I could really do with your advice please.... This may be a long one... So please bare with me and I hope it all makes sense... I have no one to talk to about it... As you can gather the person who I would usually talk to I have upset... Very deeply I feel....

Where to start... Me and friend had been friends for over 16years... Seen each other through her moving away with uni, moving back, me having three children... And we are still the best of friends.... Also good friends with her family... Her sister is now a close friend... Our boys are very good friends....

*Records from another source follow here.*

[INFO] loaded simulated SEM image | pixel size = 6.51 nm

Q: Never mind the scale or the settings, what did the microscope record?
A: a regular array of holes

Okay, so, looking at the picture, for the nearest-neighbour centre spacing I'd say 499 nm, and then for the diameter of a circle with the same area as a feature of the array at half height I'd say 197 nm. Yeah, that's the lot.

Bit of background on friend... Still lives at home with parents and a yr 1 teacher... Has been a teacher for 2.5 years now..Has a boyfriend who she has been dating for roughly 9 months... She did things as you do when you leave school... College and then off to uni.... Finished uni and she struggled to get a job in what her degree was in(art and design) so she had a couple of shop jobs and the got a job in the offices at a vet.... When she got this job she was over the moon everyone was lovely... Etc... But down the line around 1.5 years later she hated it... She had just bought a car(well her parents did and she was paying them back)and she also had a holiday booked.. There was one particular member of staff who wasn't nice to her... So she decided that she wanted to be a teacher as she couldnt get a design job... Cue her just quitting her job! In this time she got voluntary work in schools to gain experience and also did TA courses to help support her application... She did this as she was too late to apply for the PGCE that year... The year after she started her PGCE... Lucky girl her parents paid for her fees... She quickly hated the course whilst she was doing it... But she stuck it out... Passed and got a part time job at a school... Brilliant you'd think... No... She needed a full time post to complete her NQT... As the part time work was not going towards that... So a friend got her her current job... She is in her second year in this post... And all she ever does is moan about her job... The amount of times she has said it is not worth it.. Children's behaviour... Work load... Ofsted.... Well recently they had a bad ofsted inspection... So now the pressure is on her/school even more to bring it back up to standards...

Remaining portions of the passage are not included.